Broken bottles under children's feet
Bodies strewn across the dead end street
The bus ploughs along through the rural routes you call him. The sun is up. The trees are sagging beneath the weight of the trees. West Virginia roads go up and down and left and right and curve and snake through one hill pass after another. The usual collection of old abandoned cars that dot the yards on your bus's usual path to school have disappeared in foothills of pure white. The bus is a little more full. Your cousin's best friend gets on the bus. He calls you a "queer f*****" and punches you as hard as he can in the shoulder. You turn up your Discman. It's finally a different song. You love "Sunday Bloody Sunday" but there are only so many times you can blast it on repeat.
I wanna run, I want to hide
I wanna tear down the walls
That hold me inside
A beat down pick-up truck is spun out of control in a ditch on the right hand-side of the road. You recognize the car. It's a kid in your trig class. He was less than 500 yards from the school. One of the football coaches is trying to help the kid push his car out but it doesn't look like they're getting anywhere. Your headphones are still at full blast. You're probably causing yourself permanent hearing damage, but you're "stuck in a moment you can't get out of" and when you're 16 and Bono's titanic wail and the Edge's wall of sound punk chord riffage envelop you, there are worse things than a ride to school in the snow.
There are two primary reasons that I love music the way I do: my dad let my sister and I have free reign to his CD collection (he is a considerable music lover himself though not necessarily to the obsessive degrees that came to consume my sister and I) and I had a forty minute bus ride through the West Virginia countryside. Back in those days, Spotify wasn't a thing. Napster was but I had dial-up internet so stealing music wasn't an option. And when you grow up in relative rural poverty, you don't spend all your money on new music, and I had to listen to the CDs I did have until I knew them all by heart. One of those CDs was U2's Greatest Hits compilation for the years 1980-1990 (I wouldn't hear a post-1990 U2 song that wasn't "Vertigo" til I was in college).
It's not easy to admit to being a U2 fan nowadays. People really don't like Bono. I get it, but I also think those people are wrong. And, it's hard to explain to hipsters the appeal of an Irish rock band that combines 1960s Phil Spector wall-of-sound production with punk. But, when you're 16 and you haven't had a lifetime's worth of South Park
Bono jokes, you can listen to "Pride (In the Name of Love)" or "With Or Without You" with the sort of fresh and unburdened ears that people who were first hearing U2 in the 1980s had. And for a kid who had ambitions for miles and a curiosity and sense of wonder for the world that never stopped, the immensity of U2's sound was just about the most inviting thing in the world. I couldn't articulate this as a teenager, but U2 represented a change of pace from the psychedelic rock of the 1960s (which I loved but needed something new) by making their music direct and immediately accessible without embracing the worst masculine posturing and shallowness of 1970s/80s hard rock/corporate rock. U2 sang about the Troubles in Northern Ireland; the Eagles sang bland platitudes about a "Heartache Tonight." Who do you think I chose?
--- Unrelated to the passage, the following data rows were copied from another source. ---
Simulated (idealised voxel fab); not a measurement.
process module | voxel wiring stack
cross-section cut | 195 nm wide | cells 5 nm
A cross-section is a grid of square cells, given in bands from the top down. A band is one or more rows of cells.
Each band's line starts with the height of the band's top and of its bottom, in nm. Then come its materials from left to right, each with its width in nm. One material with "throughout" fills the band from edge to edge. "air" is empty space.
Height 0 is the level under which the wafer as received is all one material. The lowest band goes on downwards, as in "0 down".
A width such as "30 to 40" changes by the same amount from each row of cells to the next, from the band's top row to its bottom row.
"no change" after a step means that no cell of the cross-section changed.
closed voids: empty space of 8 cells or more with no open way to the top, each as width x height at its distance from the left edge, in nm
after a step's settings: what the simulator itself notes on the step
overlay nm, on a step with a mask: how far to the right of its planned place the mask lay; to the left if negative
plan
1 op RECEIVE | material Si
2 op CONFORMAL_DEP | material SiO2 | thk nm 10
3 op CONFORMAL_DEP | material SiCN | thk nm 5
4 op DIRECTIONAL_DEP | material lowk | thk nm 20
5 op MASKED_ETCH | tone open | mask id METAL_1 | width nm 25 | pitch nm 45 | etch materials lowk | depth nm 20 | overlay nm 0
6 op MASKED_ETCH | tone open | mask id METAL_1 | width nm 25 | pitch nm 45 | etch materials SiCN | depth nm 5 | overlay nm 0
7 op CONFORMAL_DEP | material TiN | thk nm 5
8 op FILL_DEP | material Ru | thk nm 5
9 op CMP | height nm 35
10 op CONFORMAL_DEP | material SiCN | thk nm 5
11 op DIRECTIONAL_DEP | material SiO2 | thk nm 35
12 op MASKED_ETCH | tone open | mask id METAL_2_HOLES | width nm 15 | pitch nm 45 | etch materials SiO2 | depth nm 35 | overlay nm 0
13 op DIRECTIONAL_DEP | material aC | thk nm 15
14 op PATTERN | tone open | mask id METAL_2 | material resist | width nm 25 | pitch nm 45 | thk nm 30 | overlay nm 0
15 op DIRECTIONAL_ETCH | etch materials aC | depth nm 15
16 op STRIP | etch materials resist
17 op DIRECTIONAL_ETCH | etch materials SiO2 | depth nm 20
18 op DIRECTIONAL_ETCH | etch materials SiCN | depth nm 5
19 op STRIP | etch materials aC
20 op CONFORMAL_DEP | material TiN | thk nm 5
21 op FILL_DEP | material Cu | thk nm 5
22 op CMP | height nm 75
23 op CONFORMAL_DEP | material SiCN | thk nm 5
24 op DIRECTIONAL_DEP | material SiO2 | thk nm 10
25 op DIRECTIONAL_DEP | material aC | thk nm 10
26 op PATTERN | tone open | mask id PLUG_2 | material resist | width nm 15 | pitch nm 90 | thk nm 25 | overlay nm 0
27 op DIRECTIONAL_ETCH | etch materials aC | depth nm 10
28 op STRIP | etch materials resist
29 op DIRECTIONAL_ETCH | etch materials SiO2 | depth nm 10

And when I caught U2 on the Innocence + Experience tour at Madison Square Garden Saturday night, I became that kid who was 16 and riding the bus for forty minutes (an hour and twenty minutes total when you count the ride home) and dealing with all of the shit you have to deal with when you're a teenager and the only escape I had was my Discman (and later my iPod). On those interminable commutes, I played that U2 album constantly. There was something about Bono's voice and the Edge's guitars that made me feel like I could get through the constant dread of "high school is a total f***ing nightmare" that I still feel pangs of if I spend more than five minutes thinking about what high school was really like (and not the handful of good memories you wrest from those institutions while repressing all the others so you don't lose your mind and/or feel incredibly guilty knowing there's a high chance you'll eventually foist that experience on your own offspring). Bono's raw emotion and the immense sonic uplift of the Edge's guitars made anything seem possible. And Saturday at MSG, they proved those feelings right.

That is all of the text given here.